- Who & Why?
Category Archive for: ‘Personal Power’
In part I on this subject I discussed how to set intentions, instead of expectations, for ourselves so other colleagues and/or friends can’t disappoint us. In this way, our brand shines and we are happy.
I listed that expectations in my world involve: 1) a plan and 2) responsibility.
In this post, let’s take a deeper look at what it means to take responsibility for our expectations. I wanted to focus on responsibility because when I take a look around (and take a look deep inside), I find that responsibility is the one thing we, as humans, lack. I know I personally find it much easier to “pass” on things or “pass” things off or look the other way. Who doesn’t?
Here’s how “Responsibility” is defined in the dictionary:
“The state or fact of having a duty to deal with something or of having control over someone.”
So it seems that “responsibility” involves a duty or control. What so often happens is that we don’t want to add more duties to our long list of tasks. In a world where we are over-texted, over-tweeted and over-caffeinated, adding more duties to our list seems crazy…and very scary.
Then there’s control. I always work diligently to stop and examine my state of “overwhelm”. Overwhelm happens more frequently than I like, still. The good news is that I have self-awareness about it. So I can do something about it. This means I choose to stay responsible for my life and exercise self-control. The result is that I can stay in my personal power. This means my brand can shine instead of take a hit. Otherwise, I’d be seen (and go around like) as an out-of-control nutty person.

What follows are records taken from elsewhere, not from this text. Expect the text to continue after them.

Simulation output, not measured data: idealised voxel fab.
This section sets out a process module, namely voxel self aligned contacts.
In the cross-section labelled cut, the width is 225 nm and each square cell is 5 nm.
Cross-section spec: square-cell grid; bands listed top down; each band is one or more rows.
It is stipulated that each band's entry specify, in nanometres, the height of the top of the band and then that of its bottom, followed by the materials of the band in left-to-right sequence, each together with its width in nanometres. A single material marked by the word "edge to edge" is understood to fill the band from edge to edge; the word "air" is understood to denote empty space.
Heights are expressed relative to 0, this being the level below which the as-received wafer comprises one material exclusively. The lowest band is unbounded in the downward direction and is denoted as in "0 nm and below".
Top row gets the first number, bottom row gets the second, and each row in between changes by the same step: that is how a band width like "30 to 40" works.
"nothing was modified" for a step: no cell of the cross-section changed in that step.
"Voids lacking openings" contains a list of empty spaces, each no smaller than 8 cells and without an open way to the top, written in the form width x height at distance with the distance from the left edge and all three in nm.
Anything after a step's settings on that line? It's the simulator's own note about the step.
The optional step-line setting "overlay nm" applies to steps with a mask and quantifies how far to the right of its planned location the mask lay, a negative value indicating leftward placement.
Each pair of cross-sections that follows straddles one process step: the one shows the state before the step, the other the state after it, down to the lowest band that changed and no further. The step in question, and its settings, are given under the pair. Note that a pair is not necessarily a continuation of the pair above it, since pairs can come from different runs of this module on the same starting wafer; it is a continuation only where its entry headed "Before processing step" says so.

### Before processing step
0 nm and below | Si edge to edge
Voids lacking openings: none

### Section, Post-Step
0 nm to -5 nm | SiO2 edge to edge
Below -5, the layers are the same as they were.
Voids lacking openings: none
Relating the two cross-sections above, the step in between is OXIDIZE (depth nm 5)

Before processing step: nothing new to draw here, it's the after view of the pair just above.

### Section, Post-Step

What’s the alternative? I don’t exercise responsibility and then others have to (notice I didn’t say, “choose to”) control me. Then I would blame others for being controlling, find more ways to shirk my responsibility and the nasty cycle continues.
If we don’t choose to take responsibility for ourselves, others will have to control us. You don’t have to believe me if that bothers you. Just go back and read the definition of “responsibility” above.
It may not happen all the time, but when I do stay in my personal power and exercise responsibility and thus, control, for myself- oh it feels so good. I produce so much good work. My clients love me even more. I love me more and my personal relationships thrive. That’s just divine.
What does this mean for you? Stop and consider:
- When was the last time you refused to be responsible for: a) yourself and/or b) a duty or task? How did it go for you? Did you feel in your personal power or not?
- The next time you aren’t being responsible in your life, what do others see of you and your brand? Is this view others have of you OK to you? If not, what can you choose to do about it to stay in your personal power, shine as a brand and be happier? I guarantee you, if you decide to choose to find the answer inside yourself, you’ll do so. You are the only one with the right AND the power to do so.